Well, you know how it is- because Prince hit such highs with albums like "1999", "Purple Rain" & "Sign O The Times" everything the artist does is overshadowed by those triumphs. Face it the "Purple Rain" (and his reign) is over and Prince is now just another legacy pop artist putting out whatever music he wants to put out. There's no single as brilliant as "Little Red Corvette", "When Doves Cry", "Sign O' The Times" or "Kiss" but there's some darn good tracks. Interestingly, the current single and video is an obvious tip of the hat to "Kiss'. The Spartan synth funk/pop "Black Sweat" is a kissing cousin, albeit without as strong a hook, to that minimalistic dance funk gem. This deserves chart action. The wacky title track "3121" hearkens back to his one-man band "Sign O' The Times" heyday replete with that tweaked vocal effect ("Camille"). It's not much of a song just a fun jam before leaping into the retro-80s synthesizer pop of "Lolita", which may remind the young folk of Andre 3000. But that's a chicken and egg thing, no? The rocker "Fury" is what Jimi Hendrix might have sounded like in the 80s and "Love" strangely reminds me of a Janet Jackson song circa "Rhythm Nation". Oh yeah, Jimmy Jam & Terry Lewis produced that Jackson record and who were they influenced by again? Yep. The purple one. Perhaps the best track is "Word", with that clever beat, acoustic guitar, sax hook and guitar solo. So, while it doesn't stand a chance if compared to his paisley peak this is definitely his best record since 1995's "The Gold Experience". While I don't care much for pop music and though I'd like to hear him drop the mainstream and do a straight blues or classic Soul record it'd sure be nice to hear Prince on the radio again. This album should do the trick.

That last sentence...well the album didn't put Prince back on the radio again and sadly he never really did get much radio play outside Urban Adult Contemporary stations up until his death. I remember being a bit annoyed "Black Sweat" didn't become a hit (It debuted at #60 on Billboard almost entirely on sales and was off the chart by week two).

P.S. As a footnote I want to air a minor gripe I have that is sorta Prince-related. Ever notice that when someone brings up either Prince or Michael Jackson someone feels compelled to compare them? Why? Yes they are two Pop/R&B geniuses of basically the same era but I've always found it a bit suspect. I mean people have no problem mentioning Bruce Springsteen and Bob Seger without conflating the two into some silly duel. I've always felt it had to do with Prince and Michael being black, as if there really could only be the one token black pop star or something. Anyway, mini-rant over. Good news it's okay to dig them both. I like Prince very much but I love Michael. See? I just did it. They must have hated it while living to be part of a rivalry they didn't start.
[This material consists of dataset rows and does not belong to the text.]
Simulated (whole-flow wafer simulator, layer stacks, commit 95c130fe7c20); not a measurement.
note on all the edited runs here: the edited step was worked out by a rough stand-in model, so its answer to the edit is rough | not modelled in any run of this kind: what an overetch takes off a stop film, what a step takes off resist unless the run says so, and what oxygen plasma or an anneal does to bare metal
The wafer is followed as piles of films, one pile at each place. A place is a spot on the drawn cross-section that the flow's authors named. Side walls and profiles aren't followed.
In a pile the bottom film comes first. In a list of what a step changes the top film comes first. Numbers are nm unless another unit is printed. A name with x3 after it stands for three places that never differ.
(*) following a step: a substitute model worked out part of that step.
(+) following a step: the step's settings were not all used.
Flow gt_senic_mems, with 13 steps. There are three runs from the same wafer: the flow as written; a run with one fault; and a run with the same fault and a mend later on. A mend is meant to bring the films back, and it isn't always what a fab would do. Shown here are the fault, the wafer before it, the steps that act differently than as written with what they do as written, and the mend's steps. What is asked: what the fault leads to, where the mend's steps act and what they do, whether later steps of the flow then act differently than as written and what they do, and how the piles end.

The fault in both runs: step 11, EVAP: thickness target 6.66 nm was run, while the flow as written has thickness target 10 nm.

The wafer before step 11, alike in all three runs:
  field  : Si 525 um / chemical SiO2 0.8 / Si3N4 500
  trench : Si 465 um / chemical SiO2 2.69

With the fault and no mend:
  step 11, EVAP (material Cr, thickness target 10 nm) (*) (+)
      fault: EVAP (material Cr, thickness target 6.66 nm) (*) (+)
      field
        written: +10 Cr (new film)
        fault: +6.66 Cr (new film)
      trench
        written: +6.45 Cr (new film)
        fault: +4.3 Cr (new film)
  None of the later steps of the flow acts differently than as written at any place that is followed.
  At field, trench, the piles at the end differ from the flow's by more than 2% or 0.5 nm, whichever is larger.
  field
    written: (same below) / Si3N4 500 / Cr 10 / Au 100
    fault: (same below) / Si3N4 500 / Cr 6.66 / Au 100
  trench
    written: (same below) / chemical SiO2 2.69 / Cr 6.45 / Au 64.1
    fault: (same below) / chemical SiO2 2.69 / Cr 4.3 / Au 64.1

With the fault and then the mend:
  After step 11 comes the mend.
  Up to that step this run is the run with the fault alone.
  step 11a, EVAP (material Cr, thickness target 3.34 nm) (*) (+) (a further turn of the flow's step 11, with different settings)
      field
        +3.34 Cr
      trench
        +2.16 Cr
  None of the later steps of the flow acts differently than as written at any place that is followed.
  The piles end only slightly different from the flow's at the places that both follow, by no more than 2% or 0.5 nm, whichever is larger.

 Willie Walker & The Butanes "Memphisapolis" (Haute 2006)

****1/2 For all the fans and critics bemoaning Soul music’s reliance on machines these days I present you with a pacifier. 100% organic, natural Deep Soul music (and original songs to boot!). We’re talking Hammond organ, a horn section, rhythm section with a pulse and an authentic O.V. Wright-styled Soul shouter. Actually, Soul aficionados already know about Willie Walker & The Butanes. Their 2004 LP “Right Where I Belong” made waves on both sides of the Atlantic. Blues Critic Online placed it in the Top 10 Soul Blues CDs of said year. Well, nothing’s changed as Willie, songwriter Curtis Obeda and the Butanes (John Lindberg, Virgil Nelson, Robb Stupka) are back with an equally gritty slab of raw, sweaty aural pleasure.

It must be noted first that all 13 tunes are originals- so there’s no godzillionth cover of “Respect Yourself” or “Mustang Sally” here- just some new relatives penned by Obeda. Wasting no time “Memphisapolis” commences with a vintage Stax-kissed groove on “What’s It Take”, which even quotes “In The Midnight Hour” (musically) following the chorus. You wonder who’s the star here- Walker’s throaty rasp or the tidal wave of horns (Jim Greenwell-sax, Michael B. Nelson-trombone, Brad Shermock-trumpet). Like a lot of Obeda’s compositions the song is more groove than melody. Many of the songs aren’t immediate but slyly burrow their way into your heart on repeated listens. Not so for “My Baby Drives Me Crazy”, “Opposites Attract” and “Thanks For Being There”; a trio of easily accessible Memphis movers replete with female backups and riffing horns. Some of the cuts here were originally intended for others: “Real Love” for Al Green; “I’ll Get To You” for Bettye LaVette; “Thanks For Being There” for Tyrone Davis but those shoes are now filled by Walker just fine thank you.

The gem of the set is “Exactly Like You”, a midpaced 50s-styled ballad about brotherhood that bear hugs your soul. “What’s it Gonna take for you to see/You’re exactly like me...we’re both men but we’re living different lives”. It’s a stunner. The Deep Soul “Cry Cry Cry” (not the Bobby Bland song) isn’t far behind. The liners say this song was the first Walker and Obeda demoed together. “Real Love” has a definite Al Green/Willie Mitchell/Hi Records thang going for it with Walker delivering a more mellifluous vocal than usual. The man’s a rarity these days- singing Soul with a pitch and pain the greats like Pickett, Redding, Clay, Cooke & Wright used to do. Walker’s career does stretch back to those same 1960s with the famed Goldwax and Checker labels. Only a handful of 45s were issued and there hasn’t been much since. His profile was augmented a tad when his “There Goes My Used To Be” appeared on the excellent compilation, “The Goldwax Story”. Surely there were many who found it hard to believe a voice like his would be under-recorded (although I hear there’s mucho unreleased Walker out there somewhere). Fortunately Obeda and his Butanes had the wisdom to back Walker and he couldn’t ask for a more dedicated bunch. Take a listen to the Butanes get down, get funky and get loose on the last half of “The Last Time” to know what I mean. They may live in Minneapolis but their hearts reside in Memphis and there you have “Memphisapolis”."

P.S. Walker now goes by Wee Willie Walker and his 2017 album with the Anthony Paule Soul Orchestra entitled "After A While" has been nominated for 5 Blues Music Awards!


Added new Artist pages on Etta James, Sonny Mack, Jo Jo Murray , Mr. Sipp , Buster Benton


View The Top 50 Southern Soul, Rhythm & Blues Albums 1982-2015



Album Review/Commentary

Frank Mendenhall "Hard Times" (Wurst Act 2004)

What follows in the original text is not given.